C. The picture of this work is that to provide intelliegence in an area, we need to extract rules from the experts. The problem is that experts are rarely aware of how they function.
D. The difficulty is that expertise may amount to a massive number of special cases, so the process is never ending.
E. For example. Samuels wrote a program to play checkers. People say it played chaompionship checkers. This is not really true, after 35 years of work on formulating good rules Samuels now says that the project is essentially stalled. The program can give a good amateur a workout, but does not do as well as an expert.

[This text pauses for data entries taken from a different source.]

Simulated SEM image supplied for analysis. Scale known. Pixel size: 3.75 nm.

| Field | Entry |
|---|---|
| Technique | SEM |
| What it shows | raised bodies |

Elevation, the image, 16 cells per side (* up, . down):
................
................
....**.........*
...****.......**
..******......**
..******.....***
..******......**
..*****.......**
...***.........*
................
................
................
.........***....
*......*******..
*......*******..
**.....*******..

IV. The history of philosphy has explored exactly the same issues
and presuppositions.
A. Socrates thinks that to understand (say) piety you need to know the rules for distinguishing the pious from the non-pious. (See the Euthyphro.) But the participants in the dialogues are unable to do so. As we would put it today, we are unable to give the necessary and sufficient conditions for piety.
B. Plato's reaction to this was to believe that though we do not know the rules, they are part of the unconscious equipment provided by the soul - ideas we forgot when the soul became embodied. The role of philosophy is to recover these lost rules.
C. AI researchers are attempting to do the same. To find the rules by learning them or guessing at them in order to duplicate human intelligence in rule-governed machines.
V. We need a new look. It may seem that beginners begin with cases and work up to general principles. But couldn't it be the other way around? Perhaps we start with crude rules and then learn to apply these intelligently to cases. Let us consider the examples of chess and driving. Here is a sequence of stages that are revealed by actually looking are expertise in the real world.
1. Novice: Objective Features; Strict Rules
The novice learns some basic rules that mention simply observable features:
Car: Shift when speedometer reads 10.
Chess: Exchange pieces whenever the numerical value of the trade is in your favor.
2. Advanced Beginner: Situational Aspects; Maxims
The more advanced learner appreciates features (like engine sounds of strain or over-revving) that are harder to distinguish. He applies rules that are not hard and fast, but which have exceptions that depend on the nature of the situation
Car: Shift up if the engine is straining
Chess: Avoid a cramped pawn structure
3. Competent: Relevance; Salience; Planning; Goal Setting
The competent person invents goals and plans to achieve them, rather than simply following rules or maxims. There is an appreciation of what is relevant in a given situation or context. Here the person displays an involvement with the task, for he or she has taken responsibility for success/disaster, so that concepts of risk, hope, opportunity and threat are in play.
Car: On an off ramp, road surface is relevant, passenger comfort is not
Chess: In a king side attack, loss of material on the other side of the board is irrelevant.
4. Proficiency
The person immediately appreciates the goal and an appropriate plan, and reasons out what to do. Intuitive behavior replaces explicit rule following. The goal is not calculated; it is obvious. However there is still a portion of the process that is reasoned out.
Car: You know by the seat of your pants when you are going too fast on an on-ramp.
Chess: Now is the time to attack the king side.
5. Expertise
The true expert just does it without problem solving and without reasoning. There is a "flow" in the experience, and consciousness retreats. The grand master in chess, for example, simply recognizes thousands of basic patterns and can play good chess even when reasoning is blocked by doing a parallel mathematical task.
Chess: I only consider one move, the right one.
VI. Suppose this 1-5 stage account is right. Then we have an explanation for why symbolic AI failed.
A. In symbolic AI we are asked to formalize the rules. What this does is force the expert to retreat to level 1 or 2. The result is a program that displays abilities at the Novice (1) or Advanced Beginner levels, and so a program that does not display true expertise.
B. Common sense knowledge is knowing how rather than knowing that. The source of this kind of knowledge is in a negotiation with the real world.
Example. Even very young hildren know a great deal about water. Trying to codify this knowledge in a theory of water would be a massively complex task. The child manages because he/she is actively involved with manipulating water. Children are learning the 10,000 water prototypes. Thye are developing not factual knowledge so much as a set of skills for getting around in the world. They do not have to go through rules to manage the cases. They simply experience the world and learn appropriate action.